It’s 12:30pm, and I’m already having a bad day.
I am tired, and I feel like I should just give up and go back to bed where I feel warm, cozy and away from my 99 problems.
I am aware that this is a far cry away from the joyful and exciting blog posts before, and I do stand by what I said then, but today is a day where I am just contemplating whether my decisions have been the right ones for myself.
I started university with the most amazing units, but five weeks down the track, I have found myself disengaged with them. I feel like I want to throw them away in the trash and start afresh.
I though that this is what I wanted for myself. I thought that taking these subjects made me feel inspired and ready to ‘ball up on em’, but no…
(we escalate… of course sometimes s**t go down when there’s a billion dollars in an elevator!)- Beyonce once again saving me with her creative lyrics.
Ok, where was I… oh yes…
I honestly feel that I have lost so much time doing things that I just don’t love, that I want a break from everything I’m doing to pursue the things that do make me happy. Sometimes I cry about it, sometimes I feel angry and push others out… I would call it being in the pursuit of happiness…. and it’s honestly uglier than you would think.

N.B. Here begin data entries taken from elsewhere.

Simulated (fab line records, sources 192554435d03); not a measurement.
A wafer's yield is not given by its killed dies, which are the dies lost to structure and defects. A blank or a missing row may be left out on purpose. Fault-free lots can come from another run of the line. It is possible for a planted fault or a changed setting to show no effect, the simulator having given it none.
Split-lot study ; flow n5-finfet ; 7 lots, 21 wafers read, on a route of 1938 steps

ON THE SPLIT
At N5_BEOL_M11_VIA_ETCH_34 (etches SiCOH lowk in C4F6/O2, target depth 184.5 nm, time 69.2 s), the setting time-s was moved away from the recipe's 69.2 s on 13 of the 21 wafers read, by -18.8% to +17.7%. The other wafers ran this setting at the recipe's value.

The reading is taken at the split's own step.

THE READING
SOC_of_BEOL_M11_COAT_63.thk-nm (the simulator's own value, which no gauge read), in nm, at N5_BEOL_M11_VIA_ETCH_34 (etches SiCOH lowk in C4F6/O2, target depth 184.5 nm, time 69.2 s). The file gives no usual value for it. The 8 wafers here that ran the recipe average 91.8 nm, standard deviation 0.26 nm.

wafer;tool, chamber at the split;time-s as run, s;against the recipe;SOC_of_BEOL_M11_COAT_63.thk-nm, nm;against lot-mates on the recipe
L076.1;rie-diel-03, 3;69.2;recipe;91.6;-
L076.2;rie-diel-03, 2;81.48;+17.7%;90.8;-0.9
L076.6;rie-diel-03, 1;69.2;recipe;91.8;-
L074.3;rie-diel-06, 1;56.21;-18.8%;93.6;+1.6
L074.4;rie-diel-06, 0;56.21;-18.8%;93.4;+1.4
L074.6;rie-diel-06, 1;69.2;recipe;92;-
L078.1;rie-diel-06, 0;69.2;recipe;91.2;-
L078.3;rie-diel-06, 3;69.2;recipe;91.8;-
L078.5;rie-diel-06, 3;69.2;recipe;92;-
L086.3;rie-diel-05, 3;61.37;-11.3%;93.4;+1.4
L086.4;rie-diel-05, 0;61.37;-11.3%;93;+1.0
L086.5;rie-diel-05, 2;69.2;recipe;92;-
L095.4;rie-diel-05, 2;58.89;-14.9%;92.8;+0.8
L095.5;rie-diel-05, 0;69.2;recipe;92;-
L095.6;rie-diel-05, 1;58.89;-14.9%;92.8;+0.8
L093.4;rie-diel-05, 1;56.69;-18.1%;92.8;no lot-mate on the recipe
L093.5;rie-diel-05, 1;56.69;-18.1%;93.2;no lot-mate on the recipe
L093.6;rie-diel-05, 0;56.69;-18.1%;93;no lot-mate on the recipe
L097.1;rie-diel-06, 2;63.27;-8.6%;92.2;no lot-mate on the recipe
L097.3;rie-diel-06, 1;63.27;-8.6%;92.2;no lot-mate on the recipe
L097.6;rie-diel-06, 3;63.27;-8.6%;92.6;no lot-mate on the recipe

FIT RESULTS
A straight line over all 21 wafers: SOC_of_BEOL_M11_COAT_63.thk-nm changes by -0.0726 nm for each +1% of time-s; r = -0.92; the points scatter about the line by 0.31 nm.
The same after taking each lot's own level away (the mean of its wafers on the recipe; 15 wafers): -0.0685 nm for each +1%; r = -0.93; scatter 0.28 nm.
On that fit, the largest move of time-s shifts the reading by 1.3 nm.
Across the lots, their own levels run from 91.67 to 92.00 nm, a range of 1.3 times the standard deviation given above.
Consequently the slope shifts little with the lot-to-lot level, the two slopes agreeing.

So… just another human, with emotions and thoughts… maybe some who read this can relate.. which would be nice. The vulnerability that I feel being here, writing down my most inner thoughts for everyone to see is refreshing, which is why I do it. (step right up boys and girls, come and see the workings of Olivia Nyoni’s brain!)
I’ll let you know when things get better/when I try to sort things out a little.